AIUI, snap-confine will use an ‘ix’ rule to call snap-update-ns which will take the .fstab files and setup the mount namespace in /run/snapd/ns/snap.name.command then control goes back to snap-confine which will enter the namespace like before (it ‘just’ won’t be the one that set it up).

In principle, this should be fine because in terms actions, everything is still serial and we shouldn’t suffer problems resulting from golang not supporting privilege dropping, dropping capabilities, fork(), etc (this assumes that goroutines don’t get in the way of setting up the mount namespace of course!).

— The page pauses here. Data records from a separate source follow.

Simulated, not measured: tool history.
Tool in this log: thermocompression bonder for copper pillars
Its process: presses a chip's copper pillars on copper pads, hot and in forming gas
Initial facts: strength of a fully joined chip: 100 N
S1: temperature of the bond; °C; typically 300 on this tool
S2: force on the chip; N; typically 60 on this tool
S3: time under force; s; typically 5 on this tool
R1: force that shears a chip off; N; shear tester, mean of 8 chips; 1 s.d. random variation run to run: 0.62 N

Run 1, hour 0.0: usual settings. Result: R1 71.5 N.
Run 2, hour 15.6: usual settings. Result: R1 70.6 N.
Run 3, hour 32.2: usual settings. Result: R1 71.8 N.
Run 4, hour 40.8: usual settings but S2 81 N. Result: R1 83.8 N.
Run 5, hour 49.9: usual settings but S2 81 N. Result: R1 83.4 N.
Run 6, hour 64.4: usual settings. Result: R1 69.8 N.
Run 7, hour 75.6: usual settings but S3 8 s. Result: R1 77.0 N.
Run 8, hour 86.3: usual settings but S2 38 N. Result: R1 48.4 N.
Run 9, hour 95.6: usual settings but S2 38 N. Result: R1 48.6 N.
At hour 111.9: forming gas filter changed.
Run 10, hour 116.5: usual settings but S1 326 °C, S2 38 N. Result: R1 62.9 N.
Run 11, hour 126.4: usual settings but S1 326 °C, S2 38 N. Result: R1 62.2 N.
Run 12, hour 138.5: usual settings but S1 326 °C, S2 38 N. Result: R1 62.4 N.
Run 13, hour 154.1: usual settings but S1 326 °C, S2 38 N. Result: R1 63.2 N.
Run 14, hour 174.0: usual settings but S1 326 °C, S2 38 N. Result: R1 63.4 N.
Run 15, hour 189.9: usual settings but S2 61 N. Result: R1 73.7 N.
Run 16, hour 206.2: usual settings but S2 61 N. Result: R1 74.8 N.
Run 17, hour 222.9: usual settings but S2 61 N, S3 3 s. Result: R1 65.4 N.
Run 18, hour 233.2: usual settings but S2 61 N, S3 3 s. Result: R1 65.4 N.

I do have concerns though that we are changing the assumptions of snap-update-ns; specifically that it was written with the understanding that it would be launched under snapd which is not an attack vector for privilege escalation. Now it would not only be launched from snapd but also from a setuid executable and now therefore be an attack vector for those trying to escalate privileges via implementation bugs in snap-confine/snap-update-ns. Put another way, while this makes snap-confine smaller, the attack surface is not actually reduced (it is even bigger considering snap-update-ns’ imports (we tried very hard to limit the number of libraries snap-confine uses (best practice for writing setuid applications)). Because snap-update-ns will be running in the context of a setuid application, the lines within the codebase between what is running setuid becomes muddy (eg, today it is pretty easy to know when to ask the security team for reviews: “is the code in cmd/snap-confine changed?”. This becomes difficult and easy to miss when to ask for security reviews-- eg, snap-update-ns imports “github.com/snapcore/snapd/logger” which all of a sudden will now at times run under setuid-- who will remember to ask the security team to do a review of changes to logger?). Furthermore, snap-update-ns and everything it imports will now need a proper security review. With the rapid pace of development of the go code within snappy, it is easy to imagine introducing security flaws…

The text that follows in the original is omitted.